Gang-gang cockatoos at City Hill, Canberra
Next in my Canberra Birds artwork series: Gang-gang cockatoos at City Hill, Canberra. This is a cartoon-style illustration of a gang-gang cockatoo flying through the air in Canberra as the orange sun rises in the morning sky.
Image detail: Gang-gang cockatoos at City Hill
Gang-gang cockatoos: the bird emblem of Canberra
By contrast, females gang-gangs are grey all over.
The most obvious way you know that gang-gang cockatoos are nearby is by hearing their voices. Gang-gang cockatoos have a very distinctive call, which sounds like a fishing reel unspooling with the ratchet on. Other people describe it as sounding like a cork being removed from a wine bottle, or the sound of a creaky gate.
Despite being the bird emblem of the ACT, I’ve rarely sighted gang-gang cockatoos within the suburbs of Canberra. It has only been when I’ve ventured into the nature reserves surrounding Canberra that I have encountered these birds. This might just be the luck of the houses I’ve lived in.
Unfortunately, gang-gang cockatoos have declined in numbers by 69% during the three generations through to 2021, and is set to be listed as an endangered species of Australia.
The ACT Flag controversy: adding the royal bluebell
My scene features a flag on the City Hill flagpole. However, the flag that I have drawn is not the current flag of the Australian Capital Territory. It is a modified version of the flag, featuring the ACT’s floral emblem: the royal bluebell.

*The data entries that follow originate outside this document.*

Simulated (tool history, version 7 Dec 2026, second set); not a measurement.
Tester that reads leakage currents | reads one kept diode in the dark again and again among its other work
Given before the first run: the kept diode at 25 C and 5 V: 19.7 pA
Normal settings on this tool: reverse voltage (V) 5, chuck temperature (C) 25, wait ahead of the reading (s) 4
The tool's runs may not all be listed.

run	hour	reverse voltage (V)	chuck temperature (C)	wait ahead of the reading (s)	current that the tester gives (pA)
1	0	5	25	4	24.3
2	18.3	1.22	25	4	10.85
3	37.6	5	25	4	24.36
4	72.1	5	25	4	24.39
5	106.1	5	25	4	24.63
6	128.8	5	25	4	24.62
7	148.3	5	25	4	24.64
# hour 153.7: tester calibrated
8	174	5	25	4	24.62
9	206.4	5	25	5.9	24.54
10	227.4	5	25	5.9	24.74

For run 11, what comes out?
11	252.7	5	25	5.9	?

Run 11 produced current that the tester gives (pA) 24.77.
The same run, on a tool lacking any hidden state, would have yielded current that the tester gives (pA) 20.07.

Image: the current flag of the Australian Capital Territory
Image: the proposed flag for the Australian Capital Territory, designed by Ivo Ostyn
I am aware that Ivo Ostyn, who designed the flag, is unhappy with his design that was adopted by the Territory in 1993. He says that bureaucrats forced him to put the ACT coat of arms onto the flag. As this brilliant TED talk by Roman Mars outlines, putting coats of arms onto flags is an ugly no-no. Ostyn is proposing a redesigned flag featuring the royal bluebell. My Gang-gang cockatoo scene features Ostyn’s proposed flag design, flying proudly on the flagpole.
Hopefully this is a fun artwork Easter egg for Canberra flag nerds!
The City Hill flagpole: a great Canberra location for my gang-gang cockatoo scene
Gang-gang cockatoos are the faunal emblem of the Australian Capital Territory. This fact is a large part of the reason why I portrayed them near the flag of the ACT in my scene. There is a large ‘Canberra Pride’ sentiment in the city from long-term residents. Many Canberrans feel a specific pride for the ACT and Canberra more so than a general Aussie pride. This is largely to do with the ACT’s progressive policies, in contrast to the general conservatism of Australia on many social issues.
Although most Canberrans probably won’t be able to name it, City Hill is a prominent location in Canberra, situated just north of Lake Burley Griffin, where Commonwealth Avenue meets with Northbourne Avenue.
Image: Commonwealth Avenue, City Hill by Wade Johanson, taken in 2009. Note that the ACT government has since begun densifying the area, replacing the open-air carparks with buildings.
The Canberra ‘love dinosaur’ / ‘love alien’ graffiti tag
I also included the small background detail of the Canberra ‘love dinosaur’ graffiti on a nearby wall. This is a recurring graffiti design which has been appearing around Canberra since 2020. (Personally, I think it should be named the ‘love alien’, but everyone else seems to call it the ‘love dinosaur’.)
Image: Canberra graffiti by Kieran
At first I’m sure that it was just a single artist who was drawing this Love Dino character. But there seems to be a Foo Was Here / Kilroy Was Here effect happening now, with multiple taggers drawing the Love Alien in their own style. It seems like it has gone well beyond a single artist, with most new instances looking like copycats. It has even been spotted in Melbourne. I prefer the style of the original tag.
Drawing the light rail southbound across Lake Burley Griffin
As mentioned in my other post on the Canberra Birds series, I decided to future-proof my artwork by illustrating the red trams of the ACT’s light rail project into the scene. Currently, the service only runs north of the city, but I decided to imagine what it would be like when the southbound Stage 2 is operational and running southbound over Lake Burley Griffin.
I used this video as a reference for imagining how it might look. I thought this would be a nice visual treat for those paying attention to how the scene differs from real-life.
Postcards, greeting cards, art prints
Support my work by buying this artwork as a postcard, greeting card or signed and numbered art print from my online store.
Visit the Gang-gang cockatoos at City Hill product range category, or use the following links for these items on my web store:
- Greeting card – Gang-gang cockatoos at City Hill (11.7 x 18.2 cm size) – also available in four-pack and eight-pack bundles of greeting cards
- Postcard – Gang-gang cockatoos at City Hill (A6 size) – also available in four-pack and eight-pack bundles of postcards
- Art print – Gang-gang cockatoos at City Hill (various sizes, pigment ink prints on archival paper)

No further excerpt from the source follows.